Gogi Saroj Pal's 'Kinnari' is in sync with her solitude

Gogi is one of the first female artists to work with female nudes


Much of 'Quarantinart' on social media has been about simulating paintings of masters in one's home settings, from Caravaggio to Freida Kahlo. The sudden abundance of time has afforded us the luxury of contemplating art as a distraction from fear. One can just keep looking for hidden meanings and metaphors to make sense of the current crisis.

At the recently concluded fundraiser of 51 artworks from the DAG (formerly known as Delhi Art Gallery) collection, 'Kinnari' by Gogi Saroj Pal might speak to those who frolic in the garden of their mind. The 2008 gouache-on-handmade-paper entitled 'Kinnari' shows a composite being of a half-woman, half bird with her head languorously titled, happily sheltered in the haze of her dreams. Carefree and self-contained, the female figure is in sync with her solitude.

Gogi—born in 1945 in Uttar Pradesh—is one of the first female artists to work with female nudes. Gogi's women are distinctive; her "nayikas" mimic and mock conventional standards of beauty by cavorting around naked while embellishing themselves for their own pleasure as opposed to gloriously bedecked women in the miniature painting tradition who wait for their beloved. Clothes in Gogi's paintings signify shackles of traditional femininity. As one of the first feminist women painters in India, Gogi's art has been pre-occupied with exploring the inner life of women, painting them in their social and political contexts. She is most well-known for her half-human, half-animal works under the series Kamdhenu (half woman, half cow), Kinnari and the Dancing Horse (half-woman, half-bird).

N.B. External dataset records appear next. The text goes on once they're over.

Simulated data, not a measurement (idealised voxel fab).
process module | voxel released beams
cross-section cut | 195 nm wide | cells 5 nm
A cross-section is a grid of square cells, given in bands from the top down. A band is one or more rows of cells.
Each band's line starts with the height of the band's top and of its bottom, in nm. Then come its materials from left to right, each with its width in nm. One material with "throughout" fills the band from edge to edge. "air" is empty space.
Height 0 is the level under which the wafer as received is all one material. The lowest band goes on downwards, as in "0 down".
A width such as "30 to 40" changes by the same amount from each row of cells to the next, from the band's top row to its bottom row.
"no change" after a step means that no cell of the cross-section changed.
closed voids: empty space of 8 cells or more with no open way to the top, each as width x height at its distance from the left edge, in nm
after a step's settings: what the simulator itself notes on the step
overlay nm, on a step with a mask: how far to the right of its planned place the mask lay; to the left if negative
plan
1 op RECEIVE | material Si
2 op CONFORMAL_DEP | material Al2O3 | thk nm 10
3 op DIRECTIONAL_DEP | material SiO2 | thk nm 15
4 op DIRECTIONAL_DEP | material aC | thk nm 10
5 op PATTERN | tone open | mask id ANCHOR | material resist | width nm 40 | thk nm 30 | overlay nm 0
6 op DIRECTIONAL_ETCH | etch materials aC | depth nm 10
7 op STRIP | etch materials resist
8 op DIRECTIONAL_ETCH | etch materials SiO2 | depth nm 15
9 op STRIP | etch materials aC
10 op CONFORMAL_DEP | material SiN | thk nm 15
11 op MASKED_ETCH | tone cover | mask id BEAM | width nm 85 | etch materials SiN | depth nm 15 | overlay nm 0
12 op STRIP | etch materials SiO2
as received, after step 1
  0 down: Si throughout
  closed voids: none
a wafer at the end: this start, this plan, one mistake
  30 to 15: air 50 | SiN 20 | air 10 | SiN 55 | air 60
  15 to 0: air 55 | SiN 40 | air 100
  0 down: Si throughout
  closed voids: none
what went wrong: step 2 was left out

Kinnari, 2008, got sold for Rs 50,000, the lowest fixed price in the lockdown sale which had artworks by the likes M.F. Hussain, Madhavi Parekh, Jamini Roy, F.N. Souza, Nemai Ghosh and others. The entire fundraiser proceeds—Rs 1 crore, with all 51 artworks sold out—will go to two charities: PM-CARES Fund and Lt. Governor/Chief Minister Relief Fund, Delhi. Even though marked at a lower price, Kinnari has lessons to offer lonely birds stuck in isolation in these surreal times.

Gogi’s kinnaris have wings coming out their bodies, suggesting that the mind is free to fly and wander even when grounded as wives, sisters, daughters, caregivers, nurturers or capitalist slaves. As the catalogue succinctly observes, "One’s freedom as a person is not implicit in the physical being as in one’s mind space, and all emancipation springs from within one’s own self". In our present state of unfreedom, it is a liberating thought.